On the heels of last week’s controversial Chicago Board of Education vote to shutter 50 public schools across the city, several of Northwestern’s social justice and multicultural student groups hosted a top Chicago Teachers Union official to talk Tuesday night about the racial elements of the closings.
Debby Pope, a union activist working in CTU’s grievance and organizing departments, spoke and took questions in front of a crowd of about 30 students at Harris Hall. Pope, who has taught for CPS on the South and Southwest sides of Chicago, helped coordinate last year’s weeklong CTU strike.
Pope added hers to a slew of voices criticizing the proposed closings for unfairly targeting black students, including concerns relocating schools will force students to travel through gang territory. The board cites a $1 billion deficit and underutilized schools as reasons for the closings.
“They want to destroy public education as we know it,” Pope said of the closings’ supporters. “We are definitely not for that.”
Pope outlined the history of CTU’s advocacy for social justice and highlighted the continued importance of the union’s fight for equality in public education. She said the union is trying to find someone to challenge Mayor Rahm Emanuel, who is up for re-election in 2015.
“The battle is about having schools that are good for all children,” Pope said. “Not just for rich kids, not just for white kids, not just in the suburbs, not just in magnet schools, for all children.”
Pope had harsh words for CPS administrators on issues such as charter schools. She accused them of ignoring a group of Chicago’s lower-class minority students who are not getting the necessary education to move up in life, referencing the “school-to-prison pipeline” developing as a result of CPS policies.
“This is a racist policy of closing the schools in the African-American community,” Pope said. “It’s designed to say, ‘These kids, they’re not worth more than that.'”
Tuesday’s event was presented by the Peace Project and endorsed by For Members Only, Alianza and the Asian Pacific American Coalition. Peace Project president Kathryn Prescott said the group thought Pope’s experience in racially diverse schools gave her a valuable perspective in ongoing campus dialogues about race. Prescott contrasted Pope with last week’s College Republicans speaker Dinesh D’Souza, who Prescott called a “talking head.”
“To say that racism no longer exists, it’s inaccurate, and it’s silly to even say,” said Prescott, a Communication sophomore. “We wanted to bring a perspective that Mrs. Pope has. She’s been in the schools we’re talking about. She knows what she’s talking about.”
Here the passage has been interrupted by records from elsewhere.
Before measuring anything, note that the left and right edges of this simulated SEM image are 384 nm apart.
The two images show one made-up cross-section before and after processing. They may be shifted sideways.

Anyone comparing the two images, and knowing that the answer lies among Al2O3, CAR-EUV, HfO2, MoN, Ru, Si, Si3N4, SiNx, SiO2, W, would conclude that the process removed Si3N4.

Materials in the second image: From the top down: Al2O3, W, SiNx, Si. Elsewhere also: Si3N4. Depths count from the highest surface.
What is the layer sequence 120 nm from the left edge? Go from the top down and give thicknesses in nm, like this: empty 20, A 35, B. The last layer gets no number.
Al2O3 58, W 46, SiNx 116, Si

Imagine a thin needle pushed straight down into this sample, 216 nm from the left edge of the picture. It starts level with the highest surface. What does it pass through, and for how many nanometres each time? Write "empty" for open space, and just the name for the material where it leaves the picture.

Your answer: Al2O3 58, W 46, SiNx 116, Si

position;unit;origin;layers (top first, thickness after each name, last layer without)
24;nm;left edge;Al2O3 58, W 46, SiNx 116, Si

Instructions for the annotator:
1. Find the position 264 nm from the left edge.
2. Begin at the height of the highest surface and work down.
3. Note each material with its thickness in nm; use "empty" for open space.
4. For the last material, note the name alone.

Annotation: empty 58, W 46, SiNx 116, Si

Prescott said the Peace Project wants to show it stands in “solidarity with the Chicago Teachers Union.”
CTU’s accusations of racism in the closings came to a head May 15 when parents backed by the union filed two lawsuits in Cook County to reverse the board’s decision. One of the suits alleges the proposal, which at the time of the suit’s filing sat at 54 potential closings, violated the Illinois Civil Rights Act by discriminating against black children. According to the suit, black children make up more than 80 percent of the children who would be displaced under the new proposal, despite comprising just 42 percent of all CPS students. The suit alleges the 54 schools are less than 1 percent white.
“There is no way people of conscience will stand by and allow these people to shut down nearly a third of our school district without putting up a fight,” CTU President Karen Lewis said last week in a news conference. “Most of these campuses are in the black community. Since 2001, 88 percent of students impacted by CPS School Actions are African-American. And this is by design.”